Make sure you don't sabotage your job search by falling into these traps:
- Spending your efforts on only finding a "job" and not a "career". There is a difference between a “career” and a “job”. Your goal should be to develop and expand your “career”. For every action there is a consequence. For example, you might take a job because you need the cash with the consequence being that it may affect your career in the long run. Be aware of the strategic ramifications. When a recruiter asks why you took a job as a waiter when you are a financial planner, you may be at a disadvantaged.
- Taking a demotivating job can effect your attitude towards work in general. Another example is that if you take a job solely for the money but you are not really motivated by the work, your demotivation may lead to bad mouthing others and being negative. This erodes your image and your image precedes you in any career opportunity. Your former boss or colleague may tell someone at a job you really want that aligns with your career goal that you have a negative attitude without explaining why.
- Be aware of the Psychological contract on both sides – a psychological contract is a contract you form in your mind about the organization you join and forms in your new manager’s mind regarding your capabilities. Both the new employee and employer have a tendency to inflate themselves and the company. Too much inflation distorts the psychological contract. On your part if you inflate your knowledge, skills, abilities and other qualifications (KSAOs in HR), your new manager may put you in charge of something you have very little skills and may endanger your chances of success. On the other hand, you may join a company that really doesn’t fit your career mode. This may look bad later on your resume: “why did you take a step down with this position?”
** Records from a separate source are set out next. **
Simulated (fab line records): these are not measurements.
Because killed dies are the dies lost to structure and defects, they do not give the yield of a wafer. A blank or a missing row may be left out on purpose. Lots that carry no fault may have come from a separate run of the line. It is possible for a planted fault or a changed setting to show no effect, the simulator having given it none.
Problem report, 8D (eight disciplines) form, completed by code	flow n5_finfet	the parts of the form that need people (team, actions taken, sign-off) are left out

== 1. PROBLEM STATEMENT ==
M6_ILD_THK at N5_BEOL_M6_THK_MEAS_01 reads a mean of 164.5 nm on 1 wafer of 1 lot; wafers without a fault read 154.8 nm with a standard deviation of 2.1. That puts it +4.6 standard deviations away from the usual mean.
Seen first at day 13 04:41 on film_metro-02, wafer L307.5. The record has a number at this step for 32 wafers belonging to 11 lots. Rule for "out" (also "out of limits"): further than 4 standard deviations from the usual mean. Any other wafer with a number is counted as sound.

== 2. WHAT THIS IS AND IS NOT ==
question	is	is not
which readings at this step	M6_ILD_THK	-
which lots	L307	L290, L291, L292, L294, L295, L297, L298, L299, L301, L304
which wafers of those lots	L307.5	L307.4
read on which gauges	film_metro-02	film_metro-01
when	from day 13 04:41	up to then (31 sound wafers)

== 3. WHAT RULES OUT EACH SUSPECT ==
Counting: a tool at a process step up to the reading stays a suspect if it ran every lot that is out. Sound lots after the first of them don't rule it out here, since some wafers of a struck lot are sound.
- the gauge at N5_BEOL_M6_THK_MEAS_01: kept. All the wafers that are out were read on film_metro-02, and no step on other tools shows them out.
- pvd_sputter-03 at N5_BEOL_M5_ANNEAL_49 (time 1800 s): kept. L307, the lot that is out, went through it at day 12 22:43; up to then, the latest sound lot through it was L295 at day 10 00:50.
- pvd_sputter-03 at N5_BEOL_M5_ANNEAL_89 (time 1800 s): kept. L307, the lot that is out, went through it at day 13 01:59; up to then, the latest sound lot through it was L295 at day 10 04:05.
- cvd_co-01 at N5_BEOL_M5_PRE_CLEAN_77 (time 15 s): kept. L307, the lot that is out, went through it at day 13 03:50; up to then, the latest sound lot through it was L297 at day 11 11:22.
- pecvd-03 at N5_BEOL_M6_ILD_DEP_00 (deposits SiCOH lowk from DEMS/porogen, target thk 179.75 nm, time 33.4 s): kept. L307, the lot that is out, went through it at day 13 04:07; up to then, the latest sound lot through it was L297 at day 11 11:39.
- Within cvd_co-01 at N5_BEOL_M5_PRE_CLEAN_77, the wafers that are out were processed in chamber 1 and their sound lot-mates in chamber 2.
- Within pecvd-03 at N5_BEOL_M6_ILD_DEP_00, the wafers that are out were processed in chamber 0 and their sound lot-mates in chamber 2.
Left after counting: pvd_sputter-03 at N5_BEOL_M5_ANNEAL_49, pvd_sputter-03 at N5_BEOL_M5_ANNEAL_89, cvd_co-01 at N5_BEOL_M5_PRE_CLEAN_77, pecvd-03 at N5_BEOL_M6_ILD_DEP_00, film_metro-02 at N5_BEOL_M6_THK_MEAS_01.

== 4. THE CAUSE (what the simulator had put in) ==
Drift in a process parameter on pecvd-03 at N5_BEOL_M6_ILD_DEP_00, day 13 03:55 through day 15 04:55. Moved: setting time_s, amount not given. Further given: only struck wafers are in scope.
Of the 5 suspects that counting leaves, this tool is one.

- When developing a resume or applying to a job, focus on the KSAOs that apply to the job. Do not focus on the tasks you performed at a position you had in the past but the KSAOs you developed as a result of tasks, projects or processes. Instead of saying you handled multiple phone calls, say that you provided customer service, coordinated efforts, solved problems, etc. Focus on what you learned or the skills you developed rather than the task itself.
- Some experts say you should have resumes specific to the job you are applying. The reason for this is that many organization screen applications as they are sent in or posted electronically. They are looking for certain key words and if you do not have those words in your resume or application, you will be rejected. Be aware that there is no longer such a thing as having “your resume” but in today’s world you need to modify “your resume” and adapt it to every job possibility. It is time consuming but necessary.
- Image mistakes can kill you – dress for the part. Be formal in your responses. Be careful about being too friendly or being too transparent. One the questions you should be prepared for is “what are your weaknesses”. Answering this like you may with a friend may sabotage the interview. “One of my weaknesses is not getting to work on time” may truly be something you are working on and may be a weakness, but saying this is catastrophic in an interview.
- Remember that you are pursuing a career, not getting a job. You may have to get a job that helps you pursue a career but the goal is to land that career and to expand your career. So burning bridges is dangerous in continuing your career. Even if you turn down a job, do so gracefully. You can be rejected for a job with an organization but how you handled that rejection can lead the hiring manager to refer you to another department which ended up being the best fit for you. This can lead to a long career with that company in which you can develop many KSAOs that can be used in your expanding career.
- Be aware of diversity in the workplace. Respect a person’s gender, age, ethnicity, etc. Be aware of stereotypes that you have developed over time and make sure to put those stereotypes aside. You may wonder if they are too young for their current position or wonder why they haven’t retired yet. You may be concerned that a person in a certain position may have a challenge based on their gender or disability but that really isn’t your concern. Making comments of this nature will certainly erode your image and sabotage your efforts in getting a job and establishing a network that will influence your career.